Credit unions can offer better deals on some interest rates for loans. But Davis said all financial institutions are looking to lure customers. There might even be room for haggling when meeting in person mixed if you’re armed with internet research.

“When you’re dealing with an individual adviser, a financial adviser offering investment services, those services absolutely are negotiable,” Davis said. “The fees that they can charge can and will dramatically impact the amount of money you have for retirement years and decades later.”

The wild fluctuations in the stock market have created some serious downsides for long-term investments. Davis said make sure to hold your broker or adviser in check.

“Interest rates on those bond portfolios have plunged over the past year. Ten-year treasuries are yielding well below 1%. If you have those assets with a financial adviser, they may be charging you more than your yield on those assets,” Davis said.
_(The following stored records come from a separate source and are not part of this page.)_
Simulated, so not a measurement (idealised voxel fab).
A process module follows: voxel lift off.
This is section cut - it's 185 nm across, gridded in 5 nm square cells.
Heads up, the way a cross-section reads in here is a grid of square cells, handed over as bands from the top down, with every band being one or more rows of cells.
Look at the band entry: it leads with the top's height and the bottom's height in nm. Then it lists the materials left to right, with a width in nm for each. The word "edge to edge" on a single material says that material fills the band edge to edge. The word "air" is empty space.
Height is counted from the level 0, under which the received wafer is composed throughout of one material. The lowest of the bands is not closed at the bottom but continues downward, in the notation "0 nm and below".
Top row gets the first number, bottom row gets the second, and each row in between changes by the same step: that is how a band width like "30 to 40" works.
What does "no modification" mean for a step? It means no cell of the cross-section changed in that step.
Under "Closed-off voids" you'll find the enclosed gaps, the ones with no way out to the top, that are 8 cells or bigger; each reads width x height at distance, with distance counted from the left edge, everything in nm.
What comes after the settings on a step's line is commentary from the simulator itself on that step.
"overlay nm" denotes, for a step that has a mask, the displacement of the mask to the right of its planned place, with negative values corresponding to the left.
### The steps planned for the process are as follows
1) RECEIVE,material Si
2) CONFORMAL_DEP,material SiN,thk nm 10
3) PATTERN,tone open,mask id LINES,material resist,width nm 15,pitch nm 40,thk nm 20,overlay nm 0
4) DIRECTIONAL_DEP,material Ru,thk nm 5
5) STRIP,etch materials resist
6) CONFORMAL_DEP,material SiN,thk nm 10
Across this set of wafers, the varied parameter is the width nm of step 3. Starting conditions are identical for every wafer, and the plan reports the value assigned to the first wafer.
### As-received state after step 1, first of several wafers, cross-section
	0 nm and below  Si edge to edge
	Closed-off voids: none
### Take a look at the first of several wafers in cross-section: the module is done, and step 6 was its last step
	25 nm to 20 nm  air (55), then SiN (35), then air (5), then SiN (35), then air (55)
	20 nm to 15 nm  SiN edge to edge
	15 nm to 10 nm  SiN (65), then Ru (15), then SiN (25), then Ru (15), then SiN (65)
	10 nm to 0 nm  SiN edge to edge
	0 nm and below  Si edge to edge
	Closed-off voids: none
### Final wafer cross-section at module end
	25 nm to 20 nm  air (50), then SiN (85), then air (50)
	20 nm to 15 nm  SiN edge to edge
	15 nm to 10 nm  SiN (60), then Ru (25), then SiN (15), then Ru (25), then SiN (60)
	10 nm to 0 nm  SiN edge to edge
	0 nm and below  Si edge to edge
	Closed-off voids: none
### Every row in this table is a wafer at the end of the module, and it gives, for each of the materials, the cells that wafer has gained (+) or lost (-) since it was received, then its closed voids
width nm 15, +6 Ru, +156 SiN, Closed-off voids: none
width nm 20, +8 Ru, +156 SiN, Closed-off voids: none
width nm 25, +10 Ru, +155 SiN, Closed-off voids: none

Kristy Meeler, managing principal of Avondale Wealth Advisors financial planning firm and president of community councils for JAXChamber, said when it comes to personal investments, the first thing to keep in mind now is it’s no time to panic.And for those who’ve been hit the worst, Meeler said, even if you’ve lost your job, do not walk away without notice from outstanding debt.

She said to call financial institutions if you’re in a hole.

“Companies are eight out of 10 times more likely to work with someone right now to extend that [debt] and not harm your credit and help you get back on your feet,” Meeler said.

While the stock market has gyrated in wild ups and downs, Meeler said for most, don’t even think about selling stocks.

“It’s the retirees [who are most worried]. When you’re not collecting your paycheck and you’re living out of your portfolio and you see the news, you think your portfolio is down 30%. We had to reach out to them,” Meeler said.

“Don’t panic. It’s hard to do. But you can’t catch a falling market so you have to stay the course,” Meeler said.